Good Friday — the day we commemorate the execution of Jesus. This year our commemoration reminds me of a quote from Meister Eckert about Christmas. In essence, Eckert asked what good it is for us that Jesus was born 2,000 years ago if he is not also born in us each day — for the Son of God always needs to be born.
In a similar way, I am reminded that although Jesus was executed in history 2,000 years ago, every day Jesus is persecuted and crucified anew in the victims of violence in Syria and Egypt, in the immigrant and the refugee, in our Muslim and Jewish brothers and sisters, in those who are executed by the state, in all those considered to be "other." Jesus dies a thousand deaths each day.

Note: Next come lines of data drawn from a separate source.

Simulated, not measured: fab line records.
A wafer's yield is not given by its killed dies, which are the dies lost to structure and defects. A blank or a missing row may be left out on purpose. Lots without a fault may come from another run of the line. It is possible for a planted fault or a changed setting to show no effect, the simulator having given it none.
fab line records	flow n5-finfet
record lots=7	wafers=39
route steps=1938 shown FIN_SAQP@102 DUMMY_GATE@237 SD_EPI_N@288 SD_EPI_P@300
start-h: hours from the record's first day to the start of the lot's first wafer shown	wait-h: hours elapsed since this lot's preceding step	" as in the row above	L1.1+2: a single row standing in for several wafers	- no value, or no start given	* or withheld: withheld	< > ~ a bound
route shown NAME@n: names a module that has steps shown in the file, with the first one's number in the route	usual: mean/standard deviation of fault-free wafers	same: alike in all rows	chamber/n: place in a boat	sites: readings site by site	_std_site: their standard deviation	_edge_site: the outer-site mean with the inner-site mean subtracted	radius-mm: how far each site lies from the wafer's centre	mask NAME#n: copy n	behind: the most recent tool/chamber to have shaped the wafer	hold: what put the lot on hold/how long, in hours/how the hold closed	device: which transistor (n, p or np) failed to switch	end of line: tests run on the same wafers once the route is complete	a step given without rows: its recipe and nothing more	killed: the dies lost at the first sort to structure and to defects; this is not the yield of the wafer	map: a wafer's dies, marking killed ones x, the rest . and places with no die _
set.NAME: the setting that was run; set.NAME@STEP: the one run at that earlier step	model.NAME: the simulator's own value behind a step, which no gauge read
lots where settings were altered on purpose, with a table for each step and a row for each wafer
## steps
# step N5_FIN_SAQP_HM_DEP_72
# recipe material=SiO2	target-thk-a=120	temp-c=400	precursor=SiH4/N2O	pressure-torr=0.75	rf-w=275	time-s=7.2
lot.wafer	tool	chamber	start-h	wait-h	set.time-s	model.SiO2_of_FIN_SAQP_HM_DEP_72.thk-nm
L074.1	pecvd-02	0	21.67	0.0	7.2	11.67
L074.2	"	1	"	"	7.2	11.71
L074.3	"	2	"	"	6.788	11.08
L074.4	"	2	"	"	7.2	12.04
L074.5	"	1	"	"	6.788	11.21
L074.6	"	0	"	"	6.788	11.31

In this Passiontide, I feel a call to walk this journey through the Passion in union with Mary who walks with her son as he carries his cross and stands with him in his final hours. As Marianists, we seek to walk each day in union with Mary as we dedicate each day to continuing her mission of bearing Christ in our world. So this perspective makes sense for me. This approach to the Passion, though, seems even more fitting this year.
I see in Mary a companion in this journey through our modern-day circumstances. I imagine that Mary must have felt a full range of emotions as she accompanied her son — deep sadness, compassion, anger, powerlessness, and even trust in the midst of maddening confusion. And while my range of emotions may not be as deeply felt as Mary's, if I am honest, I see the same emotions in myself when faced with the current reality of our world. Deep sadness as I learn of the sufferings of those physically far from me — as I read about chemical weapons attacks, church bombings, shootings in schools and on city streets, racist and xenophobic actions against groups or individuals. Compassion as I meet people who live in fear because of their ethnicity, legal status or faith tradition. Anger as I see some in civil leadership positions with their apparent blindness, greed, fear and hardness of heart. Powerlessness because I feel so small relative to the issues I see. And yet, I also feel trust in a loving God through it all. What, then, can we learn from Mary with whom we share these feelings?
In the face of our current reality, I think of Mary, standing at the foot of the cross of her only son. Mary stands. Some may see this as a passive posture. However, I see it as anything but passive. Mary's stance at the foot of the cross is one of courage, non-violent resistance, of defiance … and it is an act of love. She stands for justice in the face of unjust systems. It is a steadfast stance of trust in the One who overshadowed her and was with her at each step of her life. In standing there, she most likely put her own life at risk, but that was not her concern. Her concern was for the one who suffers and to stand in non-violent opposition. This, I believe, is our call as well — to stand in resistance to the systems that oppress, violate or murder and to stand with the one who suffers, who is our primary concern.
Mary stands to be present and to support. There are times when others are in such pain that our only possible response is simply to be present to them. There will be times in our current national and global reality in which we can do no more than be present to those who suffer. Perhaps we cannot be present in person, but in many situations we can. We just need clearer sight to see those in our midst who are in need of a compassionate presence.
She stands with the beloved disciple. She stands, not alone, but in community. There is a sculpture that is in our Marianist Brothers' Generalate in Rome depicting Mary and John at the foot of the cross. In this sculpture, both Mary and John gaze at Jesus — their concern is with the one who suffers. However, they are also embracing one another, supporting each other in their pain and in their support of Jesus. We cannot stand at the foot of another's cross without the support of a loving, faithful community. We cannot do it alone. The pain is overwhelming and the work for justice too large.
In light of the reality that surrounds us, we may find ourselves asking, "How am I called to respond?" "How can I use the gifts God has given me to respond to the suffering Christ in our midst?" As we ponder these questions, let us take Mary as our model. Not the Mary of our youth — meek and mild — but Mary who stands courageous, bold and steadfast.
[Nicole Trahan is a member of the Daughters of Mary Immaculate (Marianist Sisters) who teaches sophomore religion at Chaminade Julienne Catholic High School, serves as the National Director of Vocations for the Marianist Sisters, and is director of the pre-novitiate program for her province.]